Additions to Chapter 4 of the OpenGL 3.2 (Compatibility Profile) Specification
(Per-Fragment Operations and the Frame Buffer)

    None.

Additions to Chapter 5 of the OpenGL 3.2 (Compatibility Profile) Specification
(Special Functions)

    None.

Additions to Chapter 6 of the OpenGL 3.2 (Compatibility Profile) Specification
(State and State Requests)

    Modify Section 6.1.16, Shader and Program Queries, p. 384

    (add to long first paragraph, p. 386) ... If <pname> is
    GEOMETRY_SHADER_INVOCATIONS, the number of geometry shader invocations per
    primitive will be returned.  If GEOMETRY_VERTICES_OUT,
    GEOMETRY_INPUT_TYPE, GEOMETRY_OUTPUT_TYPE, or GEOMETRY_SHADER_INVOCATIONS
    are queried for a program which has not been linked successfully, or which
    does not contain objects to form a geometry shader, then an
    INVALID_OPERATION error is generated.
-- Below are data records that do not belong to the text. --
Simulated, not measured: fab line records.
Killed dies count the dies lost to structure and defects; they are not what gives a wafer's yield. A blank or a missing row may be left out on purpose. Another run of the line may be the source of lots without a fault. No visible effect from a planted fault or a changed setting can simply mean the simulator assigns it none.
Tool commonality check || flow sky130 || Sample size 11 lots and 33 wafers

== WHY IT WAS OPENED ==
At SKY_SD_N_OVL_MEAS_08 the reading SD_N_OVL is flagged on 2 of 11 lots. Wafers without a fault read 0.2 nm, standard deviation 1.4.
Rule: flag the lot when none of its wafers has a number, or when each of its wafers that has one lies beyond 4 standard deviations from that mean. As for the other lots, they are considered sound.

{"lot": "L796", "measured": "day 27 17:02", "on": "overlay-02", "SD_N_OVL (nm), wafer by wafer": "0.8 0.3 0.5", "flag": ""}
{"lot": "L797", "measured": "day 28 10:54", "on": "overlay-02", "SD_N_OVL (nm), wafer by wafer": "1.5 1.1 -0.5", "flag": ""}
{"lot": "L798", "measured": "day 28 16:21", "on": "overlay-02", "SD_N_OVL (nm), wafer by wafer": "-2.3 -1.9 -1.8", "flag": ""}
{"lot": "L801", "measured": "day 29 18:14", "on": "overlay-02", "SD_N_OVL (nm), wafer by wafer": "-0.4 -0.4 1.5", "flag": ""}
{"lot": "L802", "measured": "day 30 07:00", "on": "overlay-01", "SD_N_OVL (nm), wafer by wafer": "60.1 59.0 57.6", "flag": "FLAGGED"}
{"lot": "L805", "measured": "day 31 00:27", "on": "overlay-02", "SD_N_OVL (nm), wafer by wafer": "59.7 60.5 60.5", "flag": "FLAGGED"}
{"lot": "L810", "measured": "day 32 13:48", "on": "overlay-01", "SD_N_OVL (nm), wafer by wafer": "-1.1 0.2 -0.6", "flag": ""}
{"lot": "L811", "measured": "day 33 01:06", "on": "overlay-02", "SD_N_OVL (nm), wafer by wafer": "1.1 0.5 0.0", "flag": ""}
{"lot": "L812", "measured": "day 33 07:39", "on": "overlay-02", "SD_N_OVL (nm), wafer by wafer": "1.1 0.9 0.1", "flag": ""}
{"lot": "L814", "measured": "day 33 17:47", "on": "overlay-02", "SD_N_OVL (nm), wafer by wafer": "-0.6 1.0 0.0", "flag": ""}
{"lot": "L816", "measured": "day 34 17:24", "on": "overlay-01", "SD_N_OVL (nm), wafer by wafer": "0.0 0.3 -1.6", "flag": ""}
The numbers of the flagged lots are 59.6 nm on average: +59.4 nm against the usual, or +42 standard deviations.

Additions to Appendix A of the OpenGL 3.2 (Compatibility Profile)
Specification (Invariance)

    None.

Additions to the AGL/GLX/WGL Specifications

    None.

Modifications to The OpenGL Shading Language Specification, Version 1.50
(Revision 09)

    Including the following line in a shader can be used to control the
    language features described in this extension:

      #extension GL_ARB_gpu_shader5 : <behavior>

    where <behavior> is as specified in section 3.3.

    New preprocessor #defines are added to the OpenGL Shading Language:

      #define GL_ARB_gpu_shader5        1


    Modify Section 3.6, Keywords, p. 14

    (add to the keyword list)

      sample


    Modify Section 4.1.7, Samplers, p. 23

    (modify 1st paragraph of the section, deleting the restriction requiring
    constant indexing of sampler arrays but still requiring uniform indexing
    across invocations) ... Samplers may aggregated into arrays within a
    shader (using square brackets [ ]) and can be indexed with general integer
    expressions.  The results of accessing a sampler array with an
    out-of-bounds index are undefined. ...

    (add new paragraph restricting the use of general integer expression in
    sampler array indexing) When indexing an array of samplers, the integer
    expression used to index the array must be uniform across shader
    invocations.  If this restriction is not satisfied, the results of
    accessing the sampler array are undefined.  For the purposes of this
    uniformity test, the index used for texture lookups performed inside a
    loop is considered uniform for the <n>th loop iteration if all shader
    invocations that execute the loop at least <n> times compute the same
    index on that iteration.  For texture lookups inside a function other than
    main(), an index is considered uniform if the value is the same for all
    invocations calling the function from the same point in the caller.  For
    nested loops and function calls, the uniformity test requires that the
    index match only those other shader invocations with identical loop
    iteration counts and function call chains.


    Modify Section 4.1.10, Implicit Conversions, p. 27

    (modify table of implicit conversions)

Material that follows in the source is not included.